Turkey—High inflation and low interest rates threaten economic crisis

Inflation spiralled to 73.5% year-on-year in May due to currency weakness, high energy and agricultural commodity prices, and President Erdogan’s unorthodox insistence on low interest rates. Turkey’s central bank (TCMB) cut benchmark interest rates by 500 basis points from September to December 2021 and has retained rates at just 14% in the first half of 2022, despite spiralling inflation (Chart). President Erdogan advocated for further interest rate cuts this month and a ‘new economic model’ that aims to tame inflation by harnessing the weak currency to boost exports and investment rather than using higher borrowing costs to suppress consumption and prices. The lira subsequently reached a new record low against the US dollar this month, having shed 30% over 2022 to date. While deeply negative real interest rates will support corporate and consumer demand and economic activity, it will also contribute to inflation and import demand. The mix of low interest rates, currency weakness and high inflation is therefore likely to continue.

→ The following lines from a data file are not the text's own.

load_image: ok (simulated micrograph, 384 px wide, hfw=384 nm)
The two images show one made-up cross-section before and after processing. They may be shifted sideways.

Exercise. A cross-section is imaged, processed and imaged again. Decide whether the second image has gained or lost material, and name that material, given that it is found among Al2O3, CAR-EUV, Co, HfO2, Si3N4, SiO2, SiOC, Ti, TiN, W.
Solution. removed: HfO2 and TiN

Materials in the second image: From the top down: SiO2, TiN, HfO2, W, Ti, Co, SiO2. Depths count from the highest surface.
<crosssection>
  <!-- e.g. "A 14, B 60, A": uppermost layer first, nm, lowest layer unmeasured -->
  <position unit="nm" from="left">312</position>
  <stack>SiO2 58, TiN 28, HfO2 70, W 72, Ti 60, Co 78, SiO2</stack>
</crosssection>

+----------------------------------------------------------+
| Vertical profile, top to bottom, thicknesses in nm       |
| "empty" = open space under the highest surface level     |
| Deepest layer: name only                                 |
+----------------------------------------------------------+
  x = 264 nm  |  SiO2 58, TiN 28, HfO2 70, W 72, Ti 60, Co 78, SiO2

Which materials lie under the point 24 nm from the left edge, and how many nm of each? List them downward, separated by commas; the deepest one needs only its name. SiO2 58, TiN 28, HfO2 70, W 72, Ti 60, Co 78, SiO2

Tighter global financial conditions, regional conflicts and tension, domestic economic instability and policy uncertainty will deter capital inflows. Capital inflows are likely to be insufficient to offset the widening current account deficit and service sizeable public and private foreign debt. Foreign exchange reserves, which stand at US$61 billion, may fall further. Ahead of elections that must take place before June 2023, the risk of political violence is possible. Economic hardship for groups unable to increase their incomes in line with prices will add to socio-political tensions. This raises the risk of a financial crisis and economic recession in Australia’s 40th largest export market.